Class ReadSource

  • All Implemented Interfaces:
    LogicalOperator, RecordSourceOperator, SourceOperator<RecordPort>

    public final class ReadSource
    extends CompositeOperator
    implements RecordSourceOperator
    Reads a data source as a stream of records. The data source provides a sequence of bytes which are in some format which can be parsed into records, assumed to be identical in logical structure. The mapping between physical and logical structure is encapsulated in a format descriptor which must be provided.

    This operator is low-level, providing a generalized model for reading files in a distributed fashion. Typically, ReadSource is not directly used in a graph, instead being indirectly used though a composite operator such as one derived from AbstractReader providing a more appropriate interface to the end user.

    Parallelized reads are implemented by breaking input files into independently parsed pieces, a process called splitting. Splits are then distributed to available partitions and parsed. When run on a distributed cluster, the reader makes an attempt to assign splits to machines where the I/O will be local, but non-local assignment may occur in order to provide work for all partitions. Distributed execution also makes an assumption that the specified data source is accessible from any machine. If this is not the case, the read must be made non-parallel by using AbstractLogicalOperator.disableParallelism().

    Not all formats support splitting; this generally requires a way of unambiguously identifying record boundaries. Formats will indicate whether they can support splitting. If not, each input file will be treated as a single split. Even with a non-splittable format, this means reading multiple files can be parallelized. Some formats can partially support splitting, but in a "optimistic" fashion; under most circumstances splits can be handled, but in some edge cases splitting leads to parse failures. For these cases, the reader supports a "pessimistic" mode which can be used to assume a format is non-splittable, regardless of what it reports.

    The reader makes a best-effort attempt to validate the data source before execution, but cannot always guarantee correctness, depending on the nature of the data source. This is done to try to prevent misconfigured graphs from executing where the reader may not execute until a late phase when a failure may result in the loss of a significant amount of work being lost.

    • Constructor Detail

      • ReadSource

        public ReadSource()
        Reads an empty source with default settings. Both the source and format must be set before execution or an error will be raised.
        See Also:
        setSource(ByteSource), setFormat(DataFormat)
      • ReadSource

        public ReadSource​(ByteSource source,
                          DataFormat format)
        Reads the specified source using the given format. Default options are used.
        Parameters:
        source - the source to read
        format - the source data format
    • Method Detail

      • getSource

        public ByteSource getSource()
        Gets the data source for the reader.
        Returns:
        the read source
      • setSource

        public void setSource​(ByteSource source)
        Sets the data source for the reader.
        Parameters:
        source - the source to read
      • getFormat

        public DataFormat getFormat()
        Gets the data format for the configured source.
        Returns:
        the data format
      • setFormat

        public void setFormat​(DataFormat format)
        Sets the data format for the configured source.
        Parameters:
        format - the source data format
      • getIncludeSourceInfo

        public boolean getIncludeSourceInfo()
        Indicates whether the parsed records should be tagged with additional fields indicating their source.
        Returns:
        true if additional source information is provided with records
        See Also:
        setIncludeSourceInfo(boolean)
      • setIncludeSourceInfo

        public void setIncludeSourceInfo​(boolean enabled)
        Controls whether parsed records will be tagged with additional fields indicating how to locate them in their original source. This information can also be used to reconstruct the original source ordering.

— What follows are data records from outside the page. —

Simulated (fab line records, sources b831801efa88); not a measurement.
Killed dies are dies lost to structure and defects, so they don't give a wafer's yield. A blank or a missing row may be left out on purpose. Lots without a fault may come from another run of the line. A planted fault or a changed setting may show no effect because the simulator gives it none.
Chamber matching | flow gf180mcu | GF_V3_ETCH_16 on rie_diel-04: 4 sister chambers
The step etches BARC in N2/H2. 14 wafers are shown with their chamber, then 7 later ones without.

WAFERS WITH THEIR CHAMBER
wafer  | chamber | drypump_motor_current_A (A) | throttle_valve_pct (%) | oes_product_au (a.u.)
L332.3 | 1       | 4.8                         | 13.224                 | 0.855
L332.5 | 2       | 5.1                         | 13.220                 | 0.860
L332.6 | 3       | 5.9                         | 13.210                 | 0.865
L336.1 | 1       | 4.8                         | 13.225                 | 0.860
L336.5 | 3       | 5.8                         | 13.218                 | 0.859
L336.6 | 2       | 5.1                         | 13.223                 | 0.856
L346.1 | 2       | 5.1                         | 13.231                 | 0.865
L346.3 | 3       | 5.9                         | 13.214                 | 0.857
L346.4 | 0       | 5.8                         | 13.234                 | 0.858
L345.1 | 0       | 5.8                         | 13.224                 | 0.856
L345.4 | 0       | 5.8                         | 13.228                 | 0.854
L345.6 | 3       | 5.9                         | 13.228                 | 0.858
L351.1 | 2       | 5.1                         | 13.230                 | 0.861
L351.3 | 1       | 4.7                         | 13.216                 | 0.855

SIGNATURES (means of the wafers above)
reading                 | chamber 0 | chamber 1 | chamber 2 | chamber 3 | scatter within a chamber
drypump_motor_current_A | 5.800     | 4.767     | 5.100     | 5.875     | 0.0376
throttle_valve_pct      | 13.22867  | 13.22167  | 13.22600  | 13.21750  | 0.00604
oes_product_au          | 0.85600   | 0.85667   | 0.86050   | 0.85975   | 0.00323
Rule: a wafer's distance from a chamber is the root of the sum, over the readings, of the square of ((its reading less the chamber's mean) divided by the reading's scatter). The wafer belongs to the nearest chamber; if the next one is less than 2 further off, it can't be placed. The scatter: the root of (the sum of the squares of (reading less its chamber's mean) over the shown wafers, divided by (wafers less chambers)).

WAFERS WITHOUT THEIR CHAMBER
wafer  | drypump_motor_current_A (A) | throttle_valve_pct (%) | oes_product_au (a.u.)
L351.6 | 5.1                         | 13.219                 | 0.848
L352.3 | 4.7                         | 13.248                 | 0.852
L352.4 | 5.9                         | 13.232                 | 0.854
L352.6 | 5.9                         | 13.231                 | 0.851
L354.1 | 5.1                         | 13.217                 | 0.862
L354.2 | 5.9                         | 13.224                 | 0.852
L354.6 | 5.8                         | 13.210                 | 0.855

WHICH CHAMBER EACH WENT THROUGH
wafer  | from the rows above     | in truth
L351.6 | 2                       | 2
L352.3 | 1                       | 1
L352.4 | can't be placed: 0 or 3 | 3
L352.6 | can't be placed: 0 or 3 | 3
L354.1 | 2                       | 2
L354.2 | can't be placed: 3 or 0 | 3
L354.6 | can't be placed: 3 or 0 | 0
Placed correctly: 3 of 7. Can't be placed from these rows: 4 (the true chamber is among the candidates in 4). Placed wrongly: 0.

        When enabled, output will have three additional fields which, considered as a triple, uniquely identify and order the output.

        • sourcePath, a string naming the original source file from which the record originated. This is NULL if this cannot be determined.
        • splitOffset, a long providing the starting byte offset of the the parse split in the file.
        • recordOffset, a long providing the starting offset for the record within the parse split. This value will be in units of bytes or characters as is appropriate for the parsed format. Character offsets are based on the first full character within the split.
        The additional fields will have the names indicated above and will be prepended to the normal output of the reader. If these names collide with existing output fields, they will be renamed using the standard collision handling process. These presence of these fields is not affected by any field filtering specified using #setSelectedFields(List).
        Parameters:
        enabled - indicates whether the output should be tagged with source information
      • getParseOptions

        public ParsingOptions getParseOptions()
        Gets the parsing options used by the reader.
        Returns:
        the parse options
      • setParseOptions

        public void setParseOptions​(ParsingOptions options)
        Sets the parsing options used by the reader.
        Parameters:
        options - the parse options to use
        See Also:
        DataParser
      • getSplitOptions

        public SplitOptions getSplitOptions()
        Gets the parsing options used by the reader.
        Returns:
        the parse options
      • setSplitOptions

        public void setSplitOptions​(SplitOptions options)
        Sets the split options used by the reader.
        Parameters:
        options - the split options to use
        See Also:
        DataParser
      • getPessimisticSplitting

        public boolean getPessimisticSplitting()
        Indicates whether pessimistic file splitting is used.
        Returns:
        whether input sources can be broken into splits
      • setPessimisticSplitting

        public void setPessimisticSplitting​(boolean enabled)
        Configures whether pessimistic file splitting must be used. By default, this is disabled and splitting is determined by the format.
        Parameters:
        enabled - indicates whether to use pessimistic splitting
      • getReadOnClient

        public boolean getReadOnClient()
        Indicates whether the reader should execute on the client.
        Returns:
        true if the reader will execute on the client, false otherwise.
      • setReadOnClient

        public void setReadOnClient​(boolean enabled)
        Sets whether reads are performed by the client or in the cluster. By default, reads are performed in the cluster, if executed in a distributed context.

        This normally only needs to be set if the source is not accessible from the cluster; for example, when the file resides only on the client.

        Parameters:
        enabled - whether to perform reads on the client
      • compose

        protected void compose​(CompositionContext ctx)
        Description copied from class: CompositeOperator
        Compose the body of this operator. Implementations should do the following:
        1. Perform any validation of configuration, input types, etc
        2. Instantiate and configure sub-operators, adding them to the provided context via the method OperatorComposable.add(O)
        3. Create necessary connections via the method OperatorComposable.connect(P, P). This includes connections from the composite's input ports to sub-operators, connections between sub-operators, and connections from sub-operators output ports to the composite's output ports
        Specified by:
        compose in class CompositeOperator
        Parameters:
        ctx - the context